Johnson was fired May 17, and last week the governor’s office said the Office of Equity was spending a fraction of its allocated budget and faced high vacancy rates and turnover. Inslee spokesperson Mike Faulk said Tuesday that Johnson was not fired because of the investigation.
The investigation began in November but wasn’t completed until Friday, nine days after Johnson was fired. Investigators found Johnson micromanaged and made unreasonable requests to employees, “was disorganized and lacked adequate structure and process,” “made inappropriate or insensitive comments to some staff members,” and publicly criticized some workers.
The investigation, spurred by claims of Johnson’s inappropriate workplace behavior by “multiple individuals” working in the Office of Financial Management and the Office of Equity, was conducted by MFR Law Group, of Mill Creek.
In an email, Johnson said she was saddened by the investigation.
“Two things sadden me about this investigation,” Johnson said. “First, I was never given the opportunity to seek reconciliation with the people who obviously feel I harmed them and, second, my right to learn about and respond to those allegations was taken away from me without my consent. To the people I harmed, please forgive me. To the people who violated my due process, I forgive you.”
In a statement, Faulk said “the governor expects agency leaders to promote a workplace culture of inclusion and belonging.”
“Every state employee should feel safe and welcome at work,” Faulk said. “This report’s findings confirm that wasn’t the case at the Office of Equity. As we seek new leadership for this agency, restoring that culture will be a top priority.”
Investigators conducted a wide-ranging review of Johnson’s workplace conduct. They interviewed witnesses, including 11 former and current employees of the Office of Equity, and reviewed about 2,600 pages of documents including complaints, organizational charts and personnel files.
The governor’s office has been billed and has paid about $62,000 for the investigation, Faulk said. Faulk did not have confirmation that the office had received the last invoice from investigators, he said.
Since the office was set up in 2021, 17 employees, including Johnson, were hired. Three people resigned in 2022 and two resigned in 2023.
“Each of the individuals who resigned attributed their decision to leave, at least in part, to a chaotic, overburdened, and disrespectful workplace culture created by Dr. Johnson,” investigators wrote.
Employees raised several concerns, including a lack of organizational process and procedures, micromanagement, and a lack of work-life balance, as well as “inappropriate or insensitive comments.”
One employee was “publicly chastised” for attending a meeting they had been invited to at the governor’s office without getting permission or notifying Johnson, and another reported being “shamed” by Johnson in a private meeting and in public.
Investigators said several people raised concerns of “biased and insensitive conduct,” including stereotyping and bias based on gender, bias against Mexicans, and tokenism related to military veteran status.
Two people “were told to wear makeup, specifically lipstick,” according to the report, a claim Johnson denied. Johnson also made comments about people’s hair, commented on someone’s weight and suggested that person “needed to take care of herself,” according to the report, and “regularly” spoke of one person as a “military hire.”

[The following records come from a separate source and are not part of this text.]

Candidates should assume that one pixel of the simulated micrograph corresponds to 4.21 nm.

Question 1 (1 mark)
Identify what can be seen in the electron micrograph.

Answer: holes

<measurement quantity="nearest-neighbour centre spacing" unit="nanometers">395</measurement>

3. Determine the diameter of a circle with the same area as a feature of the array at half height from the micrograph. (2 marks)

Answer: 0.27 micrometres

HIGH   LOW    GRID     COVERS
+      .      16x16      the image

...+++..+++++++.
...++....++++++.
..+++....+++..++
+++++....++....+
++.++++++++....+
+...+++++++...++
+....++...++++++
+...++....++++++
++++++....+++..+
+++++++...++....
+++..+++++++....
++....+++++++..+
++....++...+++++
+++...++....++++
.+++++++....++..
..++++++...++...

According to the report, one person described Johnson as having made a statement biased against Mexican people.
“During a group discussion, Dr. Johnson said of a staff member who self-identified as Mexican, ‘This may take some time for me because I generally distrust Mexican people. Mexican people have the option of being white when it is convenient for them,’” the report says. That person confirmed the statement but did not have concerns about being treated unfairly, according to the report.
Another person, who is Hispanic, said in an exit interview that Johnson was “a brilliant, charismatic person, but she still has her flaws.”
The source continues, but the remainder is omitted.